Mumbai: HDFC Bank, which for the first time in recent years reported a spike in bad loans, on Thursday dismissed worries on the non-performing assets (NPAs) front, saying it does not have a stressed assets portfolio.
"We don't have a stressed asset portfolio. We have very little restructured assets, which is only 0.1 per cent of out total assets."
"We don't have any major exposure to the stressed sectors like steel, power and textiles," managing director Aditya Puri told reporters after the bank's annual general meeting here.
In the quarter ended June 30, the bank's gross non-performing assets were up at 1.04 per cent from 0.95 per cent a year ago. Net NPAs of the private sector lender stood at 0.3 per cent as against 0.27 per cent in the corresponding quarter of last year.
The bank on Thursday reported a 20.2 per cent jump in its net profit at Rs 3,238.9 crore in the quarter ended June 2016 as against Rs 2,695.7 crore in the corresponding period a year ago.

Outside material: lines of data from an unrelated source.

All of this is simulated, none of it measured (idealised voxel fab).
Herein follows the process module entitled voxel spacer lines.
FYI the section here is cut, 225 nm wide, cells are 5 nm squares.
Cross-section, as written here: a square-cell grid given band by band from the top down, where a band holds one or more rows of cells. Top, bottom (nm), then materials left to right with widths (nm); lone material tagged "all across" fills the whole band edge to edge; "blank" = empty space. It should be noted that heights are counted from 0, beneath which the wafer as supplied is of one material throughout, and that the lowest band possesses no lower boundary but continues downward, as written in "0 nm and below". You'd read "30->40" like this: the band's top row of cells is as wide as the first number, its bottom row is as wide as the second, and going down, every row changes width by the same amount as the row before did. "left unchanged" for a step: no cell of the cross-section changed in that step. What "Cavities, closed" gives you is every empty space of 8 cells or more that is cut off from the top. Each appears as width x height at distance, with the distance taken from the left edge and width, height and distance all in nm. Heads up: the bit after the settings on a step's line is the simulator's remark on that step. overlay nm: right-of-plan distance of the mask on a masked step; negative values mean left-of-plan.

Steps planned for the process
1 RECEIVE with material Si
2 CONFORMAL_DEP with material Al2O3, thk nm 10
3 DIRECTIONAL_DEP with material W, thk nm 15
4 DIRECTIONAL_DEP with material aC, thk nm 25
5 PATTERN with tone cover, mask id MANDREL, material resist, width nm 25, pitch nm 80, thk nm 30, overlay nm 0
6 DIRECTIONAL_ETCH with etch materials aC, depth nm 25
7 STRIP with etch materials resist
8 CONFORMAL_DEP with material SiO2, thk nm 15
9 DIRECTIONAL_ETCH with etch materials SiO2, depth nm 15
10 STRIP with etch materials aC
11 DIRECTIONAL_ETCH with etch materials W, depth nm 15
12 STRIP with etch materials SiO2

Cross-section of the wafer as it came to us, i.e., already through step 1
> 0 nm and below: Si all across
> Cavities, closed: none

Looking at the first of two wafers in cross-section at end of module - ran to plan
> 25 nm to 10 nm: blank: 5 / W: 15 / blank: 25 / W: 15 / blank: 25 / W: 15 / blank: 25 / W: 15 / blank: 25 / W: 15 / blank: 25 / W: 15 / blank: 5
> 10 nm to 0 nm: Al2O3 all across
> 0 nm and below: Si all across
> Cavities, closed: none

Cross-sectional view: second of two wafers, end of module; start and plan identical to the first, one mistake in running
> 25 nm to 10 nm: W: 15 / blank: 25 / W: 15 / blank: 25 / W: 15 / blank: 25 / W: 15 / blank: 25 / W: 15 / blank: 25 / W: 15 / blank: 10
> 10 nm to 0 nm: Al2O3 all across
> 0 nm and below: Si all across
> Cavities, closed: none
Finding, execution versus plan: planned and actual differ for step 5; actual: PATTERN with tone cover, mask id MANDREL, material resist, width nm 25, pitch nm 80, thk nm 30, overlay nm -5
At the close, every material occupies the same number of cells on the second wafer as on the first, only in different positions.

Mr Puri said FCNR-B deposits, which are maturing in next few months, are unlikely to have major impact on the bank.
HDFC Bank is one of the largest mobilisers of these deposits.
"Its withdrawal will have no impact on the bank except for our forex balance-sheet," he added.
Asked about his succession plan, Mr Puri said, "We have a very clearly defined succession plan... 'kuch ho gaya toh' (if anything happens) there is a successor... There are two-three levels below me. So don't worry."